|By Greg Schulz||
|August 1, 2013 11:15 AM EDT||
In case you missed it, recently the State of Oregon had a data center computer problem (ok, storage and application outage) that resulted in unemployment benefits not being provided. Tony Knotzer over at Network Computing did a story Oregon Storage Debacle Highlights Need To Plan For Failure and asked me for some perspectives that you can read here.
The reason I bring this incident up is not to join in the feeding frenzy that usually occurs when something like this happens, instead, to touch on what should be common. What is lacking at times (or more needed) is common sense when it comes to designing and managing flexible scalable data infrastructures.
|“Fundamental IT 101 is that all technology will fail, despite what the vendors tell you,” Schulz said. And the most likely time technology will fail, he notes, is when people are involved -- doing configurations, making changes or updates, or performing upgrades. - Via Network Computing|
Note that while any technology can or has fail at some point, how it fails along with fault containment via design best practices and vendor resolution are important.
Good vendors learn and correct things so that they don't happen again as well as work with customers on best practices to isolate and contain faults from expanding into disasters. Thus when a sales or marketing person tries to tell me that they have never had a failure I wonder if a: they are making something up, b: have not actually shipped to a customer in production, c: not aware of other deployments, d: towing the company line, e: too good to be true or f: all the above.
On the other hand, when a vendor tells me how they have resiliency in their product as well as processes, best practices and can even tell me (public or under NDA) how they have addressed issues, then they have my attention.
A common challenge today is cost cutting along with focus on the newest technology from servers to storage, networking to cloud, virtualization and software defined among other buzzword bingo themes and trends.
What also gets overlooked as mentioned above is common sense.
Perhaps if somebody could package and launch a good public relations campaign profiling common sense such as Software Defined Common Sense (SDCS) that might help?
On the other hand, similar to public service announcements (PSA) that may seem like common sense to some, there is a reason they are being done. That is to pass on the information to others who may not know about it thus lack what is perceived as common sense.
Lets get back to the state of Oregon's computer systems issues and the blame game.
You know the blame game? That is when something happens or does not happen as you want it to simply find somebody else to blame or pivot and point a finger elsewhere.

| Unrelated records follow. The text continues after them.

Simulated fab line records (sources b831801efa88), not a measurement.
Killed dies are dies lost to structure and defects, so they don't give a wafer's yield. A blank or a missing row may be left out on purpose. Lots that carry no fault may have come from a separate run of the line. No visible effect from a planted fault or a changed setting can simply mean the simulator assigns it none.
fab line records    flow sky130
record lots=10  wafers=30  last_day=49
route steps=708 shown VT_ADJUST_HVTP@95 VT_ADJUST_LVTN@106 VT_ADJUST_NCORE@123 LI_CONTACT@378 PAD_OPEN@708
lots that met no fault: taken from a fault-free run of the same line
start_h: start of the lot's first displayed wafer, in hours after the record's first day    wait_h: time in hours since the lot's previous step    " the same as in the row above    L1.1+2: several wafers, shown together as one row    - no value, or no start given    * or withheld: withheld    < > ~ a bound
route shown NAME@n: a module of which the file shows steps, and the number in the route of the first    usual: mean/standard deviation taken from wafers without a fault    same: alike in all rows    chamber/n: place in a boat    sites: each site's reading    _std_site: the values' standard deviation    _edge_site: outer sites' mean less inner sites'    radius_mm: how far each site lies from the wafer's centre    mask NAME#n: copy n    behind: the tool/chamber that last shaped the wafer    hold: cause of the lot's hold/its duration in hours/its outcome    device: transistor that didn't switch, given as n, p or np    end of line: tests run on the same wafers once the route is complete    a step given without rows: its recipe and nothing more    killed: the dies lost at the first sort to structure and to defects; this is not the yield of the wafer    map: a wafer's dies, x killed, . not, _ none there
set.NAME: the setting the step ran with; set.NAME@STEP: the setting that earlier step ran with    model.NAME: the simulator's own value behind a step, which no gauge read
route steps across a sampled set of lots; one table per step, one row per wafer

While perhaps good for CYA, the blame games usually does not help to prevent something happening again, or in the first place.
Hence in my comments about the state of Oregon computer storage system problems, I took the tone of what is common these days of no fault, shared responsibility and blame.
In other words does not matter who did what first or did not do, both sides could have prevented it.
For some this might resonate of it does not matter who misbehaved in the sandbox or play room, everybody gets a time out.
This is not to say that one side or the other has to assume or take on more blame or responsibility than the other, rather there is a shared responsibility to look out for each other.
Just like when you drive a car, the education focus is on defensive safe driving to watch out for what the other person might do or not do (e.g. use turn signals or too busy to look in a mirror while talking or texting and driving among other things). The goal is to prevent accidents by watching out for those who are not taking responsibilities for themselves, not to mention learning from others mishaps.
Working together vs. the blame game
Different views of customer vs. vendor
Having been a customer, as well as a vendor in the past not surprisingly I have some different views on this.
Sure the customer or client is always right, however sometimes there needs to be unpleasant conversations to help the customer help themselves, or keep themselves out of trouble.
Likewise a vendor may also take the blame when something does go wrong, even if it was entirely not their own fault just to stay in good graces with the customer or get that next deal.
Sometimes a vendor deserves to get beat up when something goes wrong, or at a least tell their story including if needed behind closed doors or under NDA. Likewise to have a meaningful relationship or partnership with the vendor, supplier or VAR, there needs to be trust and confidence which means not everything gets put out for media or blog venues to feed on.
Sure there is explaining what happened without spin, however there is also learning from mistakes to prevent them from happening which should be common sense. If part of that sharing of blame and responsibility requires being not in public that's fine, as well as enough information of what happened is conveyed to clarify concerns and create confidence.
With vendor lockin, when I was a customer some taught that it's the vendors fault (or for CYA, blame them), as a vendor the thinking was enforced that the customer is always right and its the competition who causes lockin.
As an analyst advisory consulting, my thinking not surprisingly is that of shared responsibility.
This means only you can allow vendor lockin, not to mention decide if lockin is bad or not.
Likewise only you can prevent data loss in cloud, virtual or traditional environments which also includes loss of access.
Granted somebody higher up the organization structure may over-ride you, however ask yourself if you did what was needed?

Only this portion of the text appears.